A critical appraisal of the ECtHR with reference to the effects of the increased membership of the Council of Europe and the corresponding expansion of the Cour

The European Court of Human Rights: A Critical Appraisal

  1. Introduction

The European Court of Human Rights (ECtHR) was created for the purpose of putting method and order in the hearing of human rights complaints from Council of Europe member states. It’s mission is to enforce the European Convention for the Protection of Human Rights and Fundamental Freedoms, ratified in 1953.1 There have been beneficial changes as an outcome, and one of this is that countries found to have been amiss in their obligations under the Convention are duty bound to make their laws comply.2  On the other hand, there are many criticisms to the ECtHR’s procedures and jurisprudence with the member state’s national laws in tow.

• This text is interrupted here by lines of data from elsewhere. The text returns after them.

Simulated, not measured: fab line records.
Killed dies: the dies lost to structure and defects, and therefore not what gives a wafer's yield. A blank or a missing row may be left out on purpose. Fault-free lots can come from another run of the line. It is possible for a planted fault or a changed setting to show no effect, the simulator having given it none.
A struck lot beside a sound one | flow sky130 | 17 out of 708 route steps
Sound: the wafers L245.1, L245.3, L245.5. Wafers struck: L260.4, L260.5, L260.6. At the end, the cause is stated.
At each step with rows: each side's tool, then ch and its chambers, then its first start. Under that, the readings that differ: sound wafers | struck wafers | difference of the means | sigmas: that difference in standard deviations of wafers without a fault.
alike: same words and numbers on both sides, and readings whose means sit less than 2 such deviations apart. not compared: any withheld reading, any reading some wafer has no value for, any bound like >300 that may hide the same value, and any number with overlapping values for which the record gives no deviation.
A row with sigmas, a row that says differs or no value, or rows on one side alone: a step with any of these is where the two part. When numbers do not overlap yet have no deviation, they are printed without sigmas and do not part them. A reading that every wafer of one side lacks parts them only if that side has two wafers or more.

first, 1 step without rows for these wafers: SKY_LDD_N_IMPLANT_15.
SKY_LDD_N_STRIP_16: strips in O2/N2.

To date, the Court  is  flooded with cases too numerous for normal load, some of which were said to take up to five years before being heard and there is much backlog. 3 For example, according to the Human Rights Information Bulletin, 4  between November 1, 2003 and February 29, 2004 the Court dealt with 7315 cases, of which 6255 were declared inadmissible.5

Along the principle of justice being denied when delayed, a group was commissioned to study how to improve the efficiency of the Court, and this resulted in an amendment to the European Convention for the Protection of Human Rights and Fundamental Freedoms or Protocol 14.6

Protocol 14 made a number of changes, subject to universal ratification by all Council of Europe member states.  One of these is that a single judge can decide whether a case is admissible where before, three judges decided. Moreover, the Committee of Ministers can ask the Court for an ‘interpretation’ of a judgement to help determine the best way a member state may comply with it. 7

Problems of inadmissibility and repetitions of cases was revealed at the European Ministerial Conference on Human Rights in November 2000.8 By 2003, some 60% of the 703 judgments given by the Court concerned were repetitive cases, and in the same year, 96% of applications considered were declared inadmissible.9  

Counter reviews on the jurisprudence and procedures of the ECtHR may be expected from member states due to challenges emanating primarily from the task of having to deal with multi-cultural dimensions including religion, and there are several.

As posed by Kirby, 10 it is the business of those in the legal field to strive for justice and ensure that there is harmony between the rules of law and the needs of justice. This means that what obtains with the ECtHR is largely the business of human rights lawyers. “Practical human rights achievements are secured, in large part, by political agitation, community activism and good lawyering,” Kirby said. In reports about  the ECtHR, or on topics that have to do with it, “lawyers have skills in legal analysis, in sifting facts, in expounding the applicable rules, finding infractions and in presenting observations about unacceptable practices,” and it is time to use them, he said. Goldston11 referred to this as social change litigation.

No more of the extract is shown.